Teachers Today, Principals Tomorrow
Teachers are trained to teach. They don’t always have comparable skills in management and leadership.
Thanks to a growing New Orleans-based organization, that’s changing.
Leading Educators is filling in a gap aimed at making teachers more effective in the classroom and more equipped to manage others and win promotions to vice principal and principal.
“The idea is like the way a football team is run, where the defensive coordinator develops the skills to run the whole team,” said Jonas Chartock, the chief executive officer of Leading Educators and the former executive director of the Charter Schools Institute of the State University of New York, the nation’s largest university based charter school authorizer.
“Our program distributes management responsibilities to teachers who have those skills. The more effective leadership they show, the wider the population there is for promotion.”
The Leading Educators fellowship program is addressing one of the major reasons cited for the inability of the nation’s public education systems to improve student achievement rates, especially those in densely-populated urban districts: Short of returning to college for an advanced degree, teachers have limited access to professional development that provides a clear pathway toward promotion and a longer career.

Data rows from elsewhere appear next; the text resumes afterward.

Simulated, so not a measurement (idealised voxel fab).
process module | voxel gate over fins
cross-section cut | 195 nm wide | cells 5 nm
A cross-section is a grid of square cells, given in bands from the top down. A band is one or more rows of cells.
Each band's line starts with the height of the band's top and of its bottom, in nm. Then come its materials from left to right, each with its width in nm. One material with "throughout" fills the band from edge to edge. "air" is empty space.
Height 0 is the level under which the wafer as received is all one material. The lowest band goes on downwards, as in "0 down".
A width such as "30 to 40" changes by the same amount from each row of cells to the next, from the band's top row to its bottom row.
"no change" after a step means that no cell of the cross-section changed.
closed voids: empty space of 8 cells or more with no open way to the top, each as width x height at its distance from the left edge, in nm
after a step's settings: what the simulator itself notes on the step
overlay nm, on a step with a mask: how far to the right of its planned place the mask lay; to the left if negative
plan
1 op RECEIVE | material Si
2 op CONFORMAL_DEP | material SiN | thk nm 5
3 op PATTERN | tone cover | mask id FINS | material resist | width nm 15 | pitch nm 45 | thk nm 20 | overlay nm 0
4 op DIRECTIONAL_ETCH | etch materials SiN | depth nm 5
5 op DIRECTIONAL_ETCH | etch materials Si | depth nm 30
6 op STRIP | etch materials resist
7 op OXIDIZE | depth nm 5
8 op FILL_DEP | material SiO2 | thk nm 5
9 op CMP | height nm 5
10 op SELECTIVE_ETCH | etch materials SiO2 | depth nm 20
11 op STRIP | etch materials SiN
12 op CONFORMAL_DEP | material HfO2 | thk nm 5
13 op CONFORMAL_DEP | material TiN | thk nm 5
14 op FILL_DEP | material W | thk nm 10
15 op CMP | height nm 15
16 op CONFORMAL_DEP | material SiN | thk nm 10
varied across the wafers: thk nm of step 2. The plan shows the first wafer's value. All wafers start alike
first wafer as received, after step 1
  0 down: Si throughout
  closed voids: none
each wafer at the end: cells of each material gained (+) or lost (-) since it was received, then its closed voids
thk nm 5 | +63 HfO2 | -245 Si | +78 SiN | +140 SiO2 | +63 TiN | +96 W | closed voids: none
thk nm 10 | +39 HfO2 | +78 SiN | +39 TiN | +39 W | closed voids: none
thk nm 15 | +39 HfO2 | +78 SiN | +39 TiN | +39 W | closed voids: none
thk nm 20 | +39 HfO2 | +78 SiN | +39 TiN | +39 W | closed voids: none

Add to that waning financial support for public schools, growing class size and classroom achievement measured only by the outcome of annual tests, and teachers often find their idealism, energy and enthusiasm worn away, causing many to leave the profession after only a few years.
That’s where middle management training steps in, offering new leadership skills, a bridge to advancement and potential for higher salaries.
Funded in part by the Gates Foundation, the NewSchools (cq) Venture Fund and the UK-based Absolute Return for Kids, Leading Educators started with a program in New Orleans that will have graduated 38 teacher-leaders by the end of this, its third academic year. A second program began this year in Kansas City, Missouri, and plans are underway to add eight more regions by 2016.
“We’re targeting the biggest cities in the United States,” Chartock said. “That includes New York and Newark, Chicago and the west coast.”
The fellowship program lasts two years, with a goal of developing expertise in three major areas: leadership and management, “the bread and butter of the organization,” said Chartock; cultural leadership, which builds relationships within the school community; and instructional leadership, which teaches how to coach colleagues to become better teachers.
The course includes one-on-one leadership coaching, collaborations on projects designed to increase student achievement, site visits to high-performing institutions and periodic evaluations from other fellows, principals and leadership coaches.
So far, the program has proved enormously attractive. Chartock said the organization is receiving four applications for every slot filled, which enables the program to pick teachers who have the best chance of maximizing the opportunity.
“We address the retention of great people,” Chartock said. “That way, we can build the pool of leaders who rise to management roles. Middle management is sorely missing in American schools, and we’re a middle management training organization. What we do enables teachers to go further in their careers, building a pool of principals for tomorrow.”
Not to mention, building a pool of more effective teachers for today.